Holy hell, that UPA2 looks like an absolute beast!


----------



## jwmelvin (Mar 9, 2022)

mikey said:


> The DBL-303 uses 3/4" shank bars that are unfortunately more expensive.



[mention]mikey [/mention] is it horrible to sleeve a shank in a boring head as one might do when boring on a lathe? I could see how the single set screw in a boring head might struggle to provide the clamping force and rigidity that one wants. But it seems possible. 

Or if one wanted, I could see silver brazing a sleeve on a smaller-shank tool to fit the 3/4” boring head. 

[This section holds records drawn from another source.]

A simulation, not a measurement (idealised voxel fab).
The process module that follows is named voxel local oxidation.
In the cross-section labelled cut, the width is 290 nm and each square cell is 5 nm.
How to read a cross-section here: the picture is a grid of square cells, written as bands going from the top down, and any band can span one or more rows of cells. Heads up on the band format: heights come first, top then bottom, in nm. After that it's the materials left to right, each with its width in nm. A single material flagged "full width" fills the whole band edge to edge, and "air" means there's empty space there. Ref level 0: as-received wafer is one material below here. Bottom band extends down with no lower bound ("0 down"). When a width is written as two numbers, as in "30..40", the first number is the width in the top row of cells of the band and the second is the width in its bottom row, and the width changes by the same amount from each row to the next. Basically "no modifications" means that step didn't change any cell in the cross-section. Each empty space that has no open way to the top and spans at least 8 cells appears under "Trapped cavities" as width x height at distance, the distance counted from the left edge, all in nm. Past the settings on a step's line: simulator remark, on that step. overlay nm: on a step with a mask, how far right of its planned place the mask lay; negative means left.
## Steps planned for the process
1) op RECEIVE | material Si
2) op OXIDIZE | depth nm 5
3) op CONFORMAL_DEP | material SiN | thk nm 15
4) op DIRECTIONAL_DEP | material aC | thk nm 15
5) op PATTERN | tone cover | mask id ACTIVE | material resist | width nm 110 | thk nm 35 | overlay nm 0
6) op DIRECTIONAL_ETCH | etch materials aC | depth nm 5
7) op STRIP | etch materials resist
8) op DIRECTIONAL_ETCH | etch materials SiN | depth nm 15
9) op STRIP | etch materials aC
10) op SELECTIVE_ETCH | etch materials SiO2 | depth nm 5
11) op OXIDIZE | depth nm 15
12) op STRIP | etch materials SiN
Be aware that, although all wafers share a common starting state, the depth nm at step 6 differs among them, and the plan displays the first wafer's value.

Not ideal perhaps but the expense can be a bit much at times.


----------



## mikey (Mar 9, 2022)

jwmelvin said:


> [mention]mikey [/mention] is it horrible to sleeve a shank in a boring head as one might do when boring on a lathe? I could see how the single set screw in a boring head might struggle to provide the clamping force and rigidity that one wants. But it seems possible.
> 
> Or if one wanted, I could see silver brazing a sleeve on a smaller-shank tool to fit the 3/4” boring head.
> 
> Not ideal perhaps but the expense can be a bit much at times.


Yes, you can, and that is a very good option, Jason. I'm ashamed not to have thought of that. Smaller bars are a lot cheaper.


----------



## ddickey (Mar 9, 2022)

This one looks awesome.




And the Wally


----------



## DaddyHeath (Mar 10, 2022)

Just wanted to say thank you, this was my first post and y'all helped tremendously!


----------



## John O (Mar 10, 2022)

One I made to fit 1/4" bar in 3/4"


----------



## DaddyHeath (Mar 13, 2022)

mikey said:


> All DBL heads have a 7/8-20 mount so you can buy or make an adapter to suit your needs. Yes, an R8 adapter is readily available.


Fun fact: not all DBL boring heads have a 7/8” mount  ya live and learn!


----------



## jwmelvin (Mar 13, 2022)

DaddyHeath said:


> Fun fact: not all DBL boring heads have a 7/8” mount ya live and learn!



What size are your threads?


----------



## DaddyHeath (Mar 13, 2022)

jwmelvin said:


> What size are your threads?


1 1/2 - 18 
Just turned the shank down to 3/4 as that’s my largest R-8 collet


----------



## mikey (Mar 14, 2022)

Well, all DBL heads in the 200 series have 7/8-20 threads. At least I got the threaded part right!


----------



## DaddyHeath (Mar 14, 2022)

mikey said:


> Well, all DBL heads in the 200 series have 7/8-20 threads. At least I got the threaded part right!


But this is a DBL-203…


----------



## mikey (Mar 14, 2022)

I'll eventually get it right. All the 202 heads have a 7/8-20 thread. All the rest of them don't matter so I don't care what their thread is.


----------



## DaddyHeath (Mar 14, 2022)

mikey said:


> I'll eventually get it right. All the 202 heads have a 7/8-20 thread. All the rest of them don't matter so I don't care what their thread is.


There we go!  Accuracy is only important in the act of machining, not the discussion of it


----------